Friday, March 9, 2012

Review: "Sunset: Pact Arcanum: Book One" by Arshad Ahsanuddin


Title: Sunset: Pact Arcanum: Book One
Author: Arshad Ahsanuddin
Available: Smashwords
Summary: "With millennia-old magic, emerging romance, and ever-shifting allegiances, this inventive new series unveils a scintillating, homoerotic world of Nightwalkers, Daywalkers, Sentinels, and Humans, who battle for world dominance in the not-too-distant future.


Los Angeles, 2040. The terrorist Medusa and her followers threaten to destroy the metropolis with a nuclear bomb. One individual, the vampire Nicholas Jameson, comes forward to oppose them. 


For tens of thousands of years, the vampires, called Nightwalkers, had been entrenched in a bitter feud with their enemies, the Sentinels, those born to destroy the Nightwalkers with magic and steel. The battle drew to a close once the Redeemer offered the two sides a new path, allowing the Nightwalkers to step back into the sunlight as Daywalkers, in return for giving up the sword. 


When Nick takes on the terrorists, he exposes his powers and advanced technology that had been previously unknown to humanity. In the wake of the confrontation, the fragile peace between the races hangs perilously in the balance. Will coexistence be possible, or will the final war destroy them all?"
Source: I purchased this on my own.


Review: I'm not ever sure where to begin.


This book was pretty crazy, but pretty amazing. It starts off with a hell of a bang and doesn't really let go, though it quiets here and there to let a reader catch their breath. I'm not generally a fan of "action" (any book with a thriller/suspense style plot) books that span as much time as this one did, but it made sense here and I don't imagine it could have been done realistically any other way. The only complaint I have about that was that it left some dramatic events to be told in retrospect, when I would rather have seen them written out.


My only other issue was Nicholas. He kind of became a character that falls into what I call the Pasquinel Syndrome (a cookie to anyone who recognizes the name), which is a character that commands an unimaginable amount of love, respect and devotion from almost everyone without my seeing the reasons for it. Not to say that I didn't like him, or find him a character I could ultimately side with, but I didn't feel like I saw enough to gain him quite as much of those things as he got from the other characters; his sins forgiven too easily, so to speak, but by the end, I didn't mind it so much. He showed enough in those last events to make me okay with it, unlike other stories where I couldn't do the same for similar characters.


I don't want to divulge too much, but the stuff with Icarus at the end... I don't think a book has produced this level of emotional response in me in a long time and that's incredible.

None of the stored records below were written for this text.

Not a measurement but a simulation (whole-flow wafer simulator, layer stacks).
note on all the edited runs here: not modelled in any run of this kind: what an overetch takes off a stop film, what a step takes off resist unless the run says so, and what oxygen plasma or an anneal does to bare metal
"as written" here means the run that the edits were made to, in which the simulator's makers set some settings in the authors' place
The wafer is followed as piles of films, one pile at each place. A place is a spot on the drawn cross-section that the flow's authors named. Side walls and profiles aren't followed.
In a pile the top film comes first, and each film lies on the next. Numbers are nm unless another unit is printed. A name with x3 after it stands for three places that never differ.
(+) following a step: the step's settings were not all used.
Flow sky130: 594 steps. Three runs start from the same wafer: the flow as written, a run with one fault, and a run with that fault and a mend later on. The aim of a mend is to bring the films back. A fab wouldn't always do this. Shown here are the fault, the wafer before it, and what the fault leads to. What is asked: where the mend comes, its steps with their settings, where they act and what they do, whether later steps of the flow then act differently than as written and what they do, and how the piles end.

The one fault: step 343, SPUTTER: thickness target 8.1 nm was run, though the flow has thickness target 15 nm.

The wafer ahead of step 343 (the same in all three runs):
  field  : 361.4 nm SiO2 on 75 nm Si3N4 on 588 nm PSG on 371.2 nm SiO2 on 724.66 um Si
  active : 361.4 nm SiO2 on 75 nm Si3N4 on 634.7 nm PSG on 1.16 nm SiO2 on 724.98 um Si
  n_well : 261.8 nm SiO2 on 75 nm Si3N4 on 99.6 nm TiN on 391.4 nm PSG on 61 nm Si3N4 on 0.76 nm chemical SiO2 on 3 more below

It's funny. The first... hundred pages or so are very densely packed with world-building, it was slow for me to get through. I felt like I needed a manual to keep up with it and a flow chart for all the emotional attachments, but once I got a grip on it, it moved very well. At one early point, I worried if I could finish it but am so, so glad that I did. It was worth it. The world-building and history (both world and character), if dense up front, was amazingly complex and fascinating.


I had originally been planning to give this a 4 or 4.5 because of the issues I mentioned above and other little things here and there, but the complexity of the world-building and the last several chapters just blew me away. It's gotta be a 5 Fireballs, and I don't imagine it will be long before I'm checking out more of this series!


As a footnote, it was also one of the best packaged indie books I've seen, in terms of formatting (it gets one formatting detail right that a lot of indie books don't), editing and cover art.